The 336m-long FPSO, named Ichthys Venturer, is longer than three soccer fields and is designed for 40 years of operations without dry dock. It also has a storage capacity of 1.12 MMbbl of condensate.
“Completing the complex operation of connecting 21 pre-installed mooring chains, weighing more than 15,000 tonnes, from the seabed to the FPSO is testament to the well-coordinated work of our personnel, including contractors and subcontractors from around the globe,” said Louis Bon, managing cirector of Ichthys Project, this August.
The Ichthys Venturer FPSO is moored 3.5km from Ichthy’s central processing facility, the Ichthys Explorer, which was moored at the field in late May.
In September, Wood Group was awarded a new, five-year contract to provide subsea engineering services for the integrity of the Ichthys project. The operations of all subsea assets and the gas export pipeline will be supported under the contract, which includes two, one-year extension options.
The Ichthys LNG Project is expected to produce up to 8.9 MTPA of LNG and 1.65 MTPA of LPG, along with approximately 100,000 b/d of condensate at peak.
In November 2017, Inpex won an exploration permit for Release Area WA-532-P, close to its Ichthys LNG development,
On the fast-track: Eni's Zohr
2017 has been a busy for the Eni-operated Zohr mega-discovery. In February, BP bought 10% interest in the Shorouk concession, offshore Egypt, which contains the Zohr gas field, for US$375 million. In October, Russia’s Rosneft then closed a US$1.13 billion deal to acquire 30% stake in the concession from Eni.
Zohr, discovered in 2015, lies in the Nile Delta basin off Egypt in the Block 9 (Shorouk block), close to Cypriot waters, about 190km north of Port Said in 1500m water depth. Its acreage covers about 230sq km, with its in-place reserves exceeding 850 Bcm.

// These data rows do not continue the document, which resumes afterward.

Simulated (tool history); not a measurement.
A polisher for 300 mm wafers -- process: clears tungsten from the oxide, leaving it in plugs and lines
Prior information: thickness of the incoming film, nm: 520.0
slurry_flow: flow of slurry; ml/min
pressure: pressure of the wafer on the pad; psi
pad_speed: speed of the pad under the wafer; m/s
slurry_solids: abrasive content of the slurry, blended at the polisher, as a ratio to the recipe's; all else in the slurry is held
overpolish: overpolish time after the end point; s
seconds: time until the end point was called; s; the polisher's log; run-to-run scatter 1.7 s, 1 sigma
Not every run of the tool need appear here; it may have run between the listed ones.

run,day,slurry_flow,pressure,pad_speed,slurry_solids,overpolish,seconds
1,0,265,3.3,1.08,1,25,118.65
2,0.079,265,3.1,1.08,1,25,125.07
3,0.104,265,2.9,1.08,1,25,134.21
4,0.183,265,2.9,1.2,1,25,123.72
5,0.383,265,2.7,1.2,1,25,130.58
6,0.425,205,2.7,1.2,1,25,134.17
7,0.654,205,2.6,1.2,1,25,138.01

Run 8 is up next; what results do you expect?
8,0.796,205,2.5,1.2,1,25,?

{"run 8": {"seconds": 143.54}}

Andrew Scutter, of the EIC, wrote for OE in June that “Eni’s 30 Tcf Zohr discovery, offshore Egypt, is a game changer in the region that has the potential to convert Egypt from a net importer back to the LNG exporter that it was 10 years ago.”
IHS Markit said that Zohr holds in-place resources of 32 Tcf of dry gas, with possible recoverable resources of about 20 Tcf. A development plan for the field was approved in 2016.
The two-phased, fast-tracked project is targeting first gas by the end of 2017, by drilling six wells this year and tying them into existing nearby infrastructure, Scutter said in June. Zohr is slated to be one of the longest subsea tiebacks in the world.
In July, Saipem was awarded a $900 million engineering, procurement, construction and installation (EPCI) contract for Zohr.
Saipem said the scope of work includes the installation of a 30in-diameter gas export pipeline and an 8in-diameter service pipeline, as well as EPCI work for the field development in deep water (up to 1700m) of four wells and the installation of umbilicals. Work is due to be completed by the end of 2018.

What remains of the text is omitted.